Lot 129
  • 129

Louis le Brocquy, H.R.H.A. b.1916

Estimate
8,000 - 12,000 GBP
bidding is closed

Description

  • Louis le Brocquy, H.R.H.A.
  • famine cottages, connemara
  • signed with initials, titled and dated l.l.: LE B 1944; signed, inscribed Study for Famine Cottages Connemara and dated 1944 on the backboard
  • pencil and watercolour

  • 14 by 17.5cm.; 5½ by 7in.

Catalogue Note

The present work is a study for le Brocquy’s seminal landscape of the same title (Private Collection). Executed in 1944, Famine Cottages, Connemara is one of his earliest works to demonstrate the influence of cubism and significantly marks the fundamental stylistic change from the traditional nature of his work in the early 1940s (see for example, Girl in White, 1941, Ulster Museum, Belfast) to the avant-garde approach that has become a trademark of his oeuvre. 
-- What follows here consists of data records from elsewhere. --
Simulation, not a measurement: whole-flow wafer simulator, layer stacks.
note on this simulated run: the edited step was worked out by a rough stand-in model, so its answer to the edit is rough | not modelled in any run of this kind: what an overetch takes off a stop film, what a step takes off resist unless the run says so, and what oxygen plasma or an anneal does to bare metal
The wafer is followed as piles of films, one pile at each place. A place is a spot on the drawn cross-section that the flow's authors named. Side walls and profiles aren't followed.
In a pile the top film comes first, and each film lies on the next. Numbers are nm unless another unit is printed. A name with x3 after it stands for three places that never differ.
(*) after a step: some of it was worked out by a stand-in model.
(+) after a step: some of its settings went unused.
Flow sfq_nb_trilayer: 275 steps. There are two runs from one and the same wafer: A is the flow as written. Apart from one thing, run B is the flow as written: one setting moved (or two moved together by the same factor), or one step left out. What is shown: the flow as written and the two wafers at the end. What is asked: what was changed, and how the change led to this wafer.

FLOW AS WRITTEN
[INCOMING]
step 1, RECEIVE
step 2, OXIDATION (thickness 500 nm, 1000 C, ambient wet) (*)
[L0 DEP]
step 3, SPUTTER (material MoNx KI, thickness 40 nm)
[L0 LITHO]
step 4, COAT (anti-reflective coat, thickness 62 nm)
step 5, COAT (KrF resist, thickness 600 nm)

He first went to paint in Connemara in the early 1940s on the recommendation of his friend Ernán O’Malley and was immediately struck by the way of life he found there.  Crucially, O’Malley was the first to write a critical appreciation of le Brocquy’s work which was published in Horizon in 1946 and he specifically picked out Famine Cottages Connemara and its ‘white washed cottages, abandoned in the Great Famine of 1848, indefinite now in reduced form as hollow wind-worn shells, slowly sink back into the soil from which they have come… Shawled women jut out of darker paint passages in the foreground as if they were worn stone shapes…’ (O’Malley, 1946, quoted in A.Smith, Louis le Brocquy, Paintings 1939 – 1996, exh.cat., Irish Museum of Modern Art, 16 October 1996 – 16 February 1997, p.77).